Because $19.68 is more money than $19.67

-Who had the title role in the 1931 movie Frankenstein?

The mad scientist (you can look up his name on IDMB just as easily as I can)

-If there are 6 apples and you take away 4, how many do you have?

You have the 4 apples you took.

-There are two coins which total 55 cents (read: $0.55). One of them is not a nickel. What are the two coins?

A 50 cent piece and a nickel. One is not a nickel, the other is.

-Do you say "Loo-iss-vill" is the capital of Kentucky, or do you say "Loo-ee-vill" is the capital of Kentucky?

I say Frankfurt

-Exactly how many slices of 1.5 cm each can you cut from a whole loaf of bread which is 22.5 cm long?

One. Once you slice off one slice it is no longer 22.5 cm

betenoir
01-24-2005, 10:22 AM
As I understand it:

No there is no legal obligation for Police to read the Miranda rights. But if they fail to do so, any admission made by the suspect is inadmissable evidence.

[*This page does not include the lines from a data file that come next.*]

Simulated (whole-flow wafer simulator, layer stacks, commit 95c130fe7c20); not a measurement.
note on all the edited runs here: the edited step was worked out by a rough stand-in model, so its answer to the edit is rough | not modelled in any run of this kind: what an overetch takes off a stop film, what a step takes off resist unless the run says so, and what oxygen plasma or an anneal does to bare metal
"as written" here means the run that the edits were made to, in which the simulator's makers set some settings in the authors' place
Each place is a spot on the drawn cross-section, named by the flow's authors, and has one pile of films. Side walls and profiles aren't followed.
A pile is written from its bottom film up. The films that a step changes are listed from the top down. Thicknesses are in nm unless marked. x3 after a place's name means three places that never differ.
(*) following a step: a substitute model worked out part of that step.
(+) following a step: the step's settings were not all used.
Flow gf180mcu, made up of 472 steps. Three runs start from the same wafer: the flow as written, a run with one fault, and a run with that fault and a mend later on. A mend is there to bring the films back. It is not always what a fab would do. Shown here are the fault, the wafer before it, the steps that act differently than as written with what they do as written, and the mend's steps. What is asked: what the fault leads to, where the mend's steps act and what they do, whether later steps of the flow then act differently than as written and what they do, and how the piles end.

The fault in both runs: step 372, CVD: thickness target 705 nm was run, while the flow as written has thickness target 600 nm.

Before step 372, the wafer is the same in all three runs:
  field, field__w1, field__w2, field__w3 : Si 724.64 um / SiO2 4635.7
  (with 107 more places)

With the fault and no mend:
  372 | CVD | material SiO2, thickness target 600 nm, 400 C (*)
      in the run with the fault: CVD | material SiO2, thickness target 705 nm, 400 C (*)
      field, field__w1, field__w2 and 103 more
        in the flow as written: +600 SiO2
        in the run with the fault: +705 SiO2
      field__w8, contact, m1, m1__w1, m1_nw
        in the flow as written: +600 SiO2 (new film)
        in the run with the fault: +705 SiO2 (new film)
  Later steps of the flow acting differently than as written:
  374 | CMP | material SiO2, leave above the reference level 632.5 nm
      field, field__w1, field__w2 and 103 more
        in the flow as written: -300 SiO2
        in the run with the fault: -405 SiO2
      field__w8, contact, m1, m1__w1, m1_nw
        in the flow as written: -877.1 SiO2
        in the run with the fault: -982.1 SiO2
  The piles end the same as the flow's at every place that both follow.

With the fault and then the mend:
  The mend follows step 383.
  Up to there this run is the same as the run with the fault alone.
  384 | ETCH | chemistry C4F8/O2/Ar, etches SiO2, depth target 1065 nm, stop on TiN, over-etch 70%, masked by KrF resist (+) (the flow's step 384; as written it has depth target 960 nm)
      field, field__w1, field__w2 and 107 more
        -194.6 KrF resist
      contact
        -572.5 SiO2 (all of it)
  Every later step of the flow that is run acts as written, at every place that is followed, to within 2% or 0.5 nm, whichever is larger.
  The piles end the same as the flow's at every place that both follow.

Essentially (although Poly provided even more accurate information :)) . It's really only relevant to suspects the police want to question, for the above reason. But I recall my fellow detainees (when I was arrested for buying drugs, back wheh I was young and stupid :o ) confidently tellling each other their arrest was invalid because they hadn't been read their rights. Such is the power of television.

Loopus
01-24-2005, 10:37 AM
Is it time to dig up and dust off
'A plane crashes on the border of Country X and Country Y. Where do they bury the survivors?'
They don't, of course, bury the survivors.
'Brothers and sisters have I none, but that man's father is my father's son'
It's you (http://www.straightdope.com/classics/a2_174a.html)

Easy one: George W. Bush is officially the 43rd president of the USA. How many men have served as president before him?

Peter Morris
01-24-2005, 10:53 AM
It's you (http://www.straightdope.com/classics/a2_174a.html) No.

catsix
01-24-2005, 12:51 PM
It's your son. Because your son's father is your father's son.

feppytweed
01-24-2005, 01:24 PM
Easy one: George W. Bush is officially the 43rd president of the USA. How many men have served as president before him?

forty one. chester a. arthur has 2 non consecutive terms.

One from my grandpa: What's the difference between a duck?

and

would you rather walk to work or take your lunch?

Polycarp
01-24-2005, 01:24 PM
All those are easy.

Nice job on them, except:

-Do you say "Loo-iss-vill" is the capital of Kentucky, or do you say "Loo-ee-vill" is the capital of Kentucky?

I say Frankfurt[/QUOTE]

I think folks in Kentucky and in Hessen would be surprised to find that a city in the latter is capital of the former -- you may say "Frankfurt" but I say "Frankfort."
:p

Sunspace
01-24-2005, 01:46 PM
I'm gonna stick my neck out:

Who invented the hydroplane... Alexander Graham Bell?

(I'm sure I saw that in that funky little museum in Baddeck, Nova Scotia, which was devoted to his inventions (the tetrahedral kite, several aircraft, and some communications thingie that I can't quite recall).

Loopus
01-24-2005, 02:13 PM
No.
Heh. That's what I get for barely skimming the column before answering.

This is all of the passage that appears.